Communication resources

Leader: Dr Peter Jacklyn, Communication Coordinator, TS–CRC

Full title: Communication resources for the tropical savannas
Project 4.3.1

Summary | Approach and methods | Importance of CRC network | Communication values | Adaptive communication | Objectives | Outcomes | Outputs | Project team |


The Communication project provides resources that enhance the effectiveness of communication:

  • between partner agency staff and others involved in the Centre’s activities (for example by providing an email newsletter, staff websites and assistance with workshops);
  • between the Centre and its key stakeholders involved in the management and use of the tropical savannas (for example by providing a stakeholder newsletter, plain-English publications, bibliographies and mapping tools) and
  • between the Centre and the broader community (for example by providing promotional and display material and media releases).

The project is run by staff employed directly by the Centre, rather than by staff affiliated with a partner agency.

The TS–CRC is most effective when it adds value to the activities of its partner agencies in achieving its mission i.e. when it operates across jurisdictions, research disciplines, and stakeholder sectors in a research role that individual partner agencies would find difficult to accomplish on their own.

It not only publicises the collaborative research findings of the Centre, but also sources and makes available information resources such as maps, mapping tools, bibliographies, websites, and integrating publications that allow researchers, land managers and land users to look beyond their particular discipline, sector or jurisdiction and work with and learn from other savanna stakeholders.

Approach and methods

The importance of the CRC network

The CRC program is designed to bridge the gap between the culture of research and the culture of research users so that Australian research can be used more effectively in ways that benefit the whole community. In the case of the TS–CRC, the gap between the culture of land-management research and the culture of the users of that research can be enormous. An urban-based researcher, for example, will tend to look at landscapes and value landscapes in very different ways to a remotely-based pastoralist. And both groups will do this in different ways to an Aboriginal land manager—to take just three of the groups involved in land management of the tropical savannas.

The TS–CRC has worked towards better cooperation between these groups by forging links across research disciplines, stakeholder sectors and jurisdictions. Experience has shown that such a task requires good relationships between individuals that can bridge these cultural divides (see Arnott et al. 2001—see Publication and PDF link below), and the TS–CRC has been effective in building a network of good relationships across the tropical savannas.

This network gives a diverse range of researchers, land managers and users ongoing face-to-face relationships, and allows them to work on common tasks such as research projects. This network spreads out beyond the people directly involved with the Centre’s activities to those researchers, land managers and land users who have working and learning relationships with those people who are directly involved.

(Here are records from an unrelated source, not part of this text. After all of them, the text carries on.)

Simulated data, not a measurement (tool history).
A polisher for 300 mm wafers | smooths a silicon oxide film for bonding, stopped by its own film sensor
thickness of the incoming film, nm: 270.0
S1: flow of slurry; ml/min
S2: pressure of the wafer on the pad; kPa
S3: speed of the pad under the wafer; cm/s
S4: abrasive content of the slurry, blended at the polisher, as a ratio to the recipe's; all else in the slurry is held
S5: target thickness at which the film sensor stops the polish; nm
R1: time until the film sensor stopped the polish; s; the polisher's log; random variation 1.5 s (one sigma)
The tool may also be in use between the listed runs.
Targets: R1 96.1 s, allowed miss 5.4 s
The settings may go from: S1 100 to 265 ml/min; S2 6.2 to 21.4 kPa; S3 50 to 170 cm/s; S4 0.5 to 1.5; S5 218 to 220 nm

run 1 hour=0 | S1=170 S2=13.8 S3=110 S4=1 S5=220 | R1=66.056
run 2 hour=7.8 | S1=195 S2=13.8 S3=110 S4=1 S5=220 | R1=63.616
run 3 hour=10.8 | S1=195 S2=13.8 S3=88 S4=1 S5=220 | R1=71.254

As far as we can tell, however, this relationships network is still dominated by researchers and agency staff; many associated with biophysical research. The TS–CRC needs to extend this network to a broader range of researchers, to include more socio-economic researchers for example, and to include more land managers and users. In this way the network can better act as a catalyst for more sustainable land management practices across the tropical savannas.

CRC Communication Values

An important part of the Communication project is the values that support the growth of this relationship network.

The tropical savannas are important. A diverse range of people is attracted to the Centre’s network because of a common interest in, and value for, the tropical savannas. By having the tropical savannas as a focus in our publications and other communication resources, the Centre offers a resource to this group that is not found in other agencies.

Different knowledge systems can be equally valid. By treating different knowledge systems as equally valid and worthy of respect, each with different strengths, the Centre is able to attract a diverse range of people to its network. This is particularly important in the tropical savannas where the major land managers—pastoralists and Aboriginal people—may have different values to researchers, but still possess extensive knowledge. Importantly we should not assume that all such knowledge should be accessible, but respect that some of it should not be made available.

Promotion should not take precedence over usefulness. The tropical Savannas are characterised by a general lack of land-management information compared to other parts of the country. As much of this information is produced outside of the Centre’s core activities, the Centre’s communication has a useful role informing people about the activities of other groups in the savannas in the interests of sustainable conservation and use. This role should not be sacrificed for the sake of self-promotion of the Centre.

Public relations and awareness raising. Beyond those people who are interested in tropical savannas and sympathetic to the goals of the Centre, we need to raise awareness of the Centre and tropical savannas in the broader community. The people who make decisions about savanna management are often politicians who will be influenced by the attitudes and opinions of their electors, most of whom live in urban areas. If we can start to increase the awareness of the value of tropical savannas, and of the CRC itself, in the broader community it will help at the political level. Such awareness will also hold advantages for our own future as a centre.

In the long term it will be those at school today who make the decisions tomorrow. It would therefore be of immense value if primary and secondary students knew more about the land-management issues in the tropical savannas. The Centre can make some preliminary initiatives in this area, such as developing more areas on our website aimed at school students such as a new Q&A area.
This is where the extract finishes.